Kanhaiya studied in R K C High School in Barauni, Begusarai, before joining the College of Commerce, Arts & Science in Patna in 2004 for his graduation. “I performed many plays for IPTA (India People’s Theatre Association) because of which I began reading a lot and got acquainted with Marxism. Once I began taking part in socio-political activities, I met activists of the AISF (All India Students Federation, the CPI’s youth wing), though I had become a member of the organisation by 2002, while still in school,” Kanhaiya had told The Indian Express in 2015, shortly after being elected JNUSU president.
After his graduation from Nalanda Open University, Kanhaiya moved to Delhi and subsequently joined JNU for his MPhil in 2011 at the Centre for African Studies. In 2019, he completed his PhD with his thesis on ‘The Process of De-colonisation and Social Transformation in South Africa, 1994-2015’.
It’s probably a measure of how far politics has travelled since the rise of the BJP that Kanhaiya, a leader of the CPI, saw in the Congress a natural career progression for himself. It is particularly ironic considering Bihar, which saw protracted battles between the CPI and Congress, from the mid-1960s till the late 1990s, now sees both parties as natural allies of each other.
Many of Kanhaiya’s contemporaries in JNU and those close to him at the Brahmaputra hostel, where he stayed, are, however, understanding of his choice of the Congress.

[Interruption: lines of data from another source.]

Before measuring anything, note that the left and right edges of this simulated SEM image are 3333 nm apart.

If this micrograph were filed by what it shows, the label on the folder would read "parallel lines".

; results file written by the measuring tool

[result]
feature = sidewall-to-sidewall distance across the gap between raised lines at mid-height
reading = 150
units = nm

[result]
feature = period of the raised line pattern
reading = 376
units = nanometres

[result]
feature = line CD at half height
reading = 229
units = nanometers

“The support that our movement received extended far beyond the campus or specific student organisations, and we became articulators of a broader progressive agenda. As long as he stands for that progressive vision, I wish him all the best,” says former JNUSU vice-president Shehla Rashid Shora, who was in the JNU union with Kanhaiya.
A hostel mate and friend of Kanhaiya’s says, “Kanhaiya is ambitious, and a person of his calibre should be ambitious. Over the last 4-5 years, especially after he left campus and began seeing ground realities, there was some frustration building up in him against the structure of the party (CPI) and its rigidity. He was unable to make changes in society like he wished.”
One of Kanhaiya’s closest friends and hostel mates, Anshul Trivedi, was among those who joined the Congress with him on September 28. Explaining his decision, Trivedi says, “In around 200 seats, only the Congress is in opposition to the BJP. Without strengthening the Congress, this anti-people regime can never be toppled.” Trivedi has been a member of Left organisations on campus, first the Students’ Federation of India (SFI) and then the Democratic Students’ Federation.
Many, in fact, point out that Kanhaiya and the Congress make for a natural fit.
For Kanhaiya, the Congress was, by elimination, the only option left — the BJP is his principal opponent, and the two socialist parties, JD(U) and RJD, wouldn’t project an upper-caste leader. With the CPI almost non-existent, Kanhaiya, a central committee member, couldn’t have progressed much more.
A CPI leader said: “Kanhaiya is a very ambitious leader. He felt marginalised when the Grand Alliance, of which all three Left parties, CPI (M), CPI (ML) and CPI, were constituents, did not use his services enough for the 2020 Bihar Assembly polls.”
So while Kanhaiya did not have a strong party, the Bihar Congress did not have a strong leader. The party, which was last in power in the state in 1990, has been without a leader who can lift it from three decades of political inertia.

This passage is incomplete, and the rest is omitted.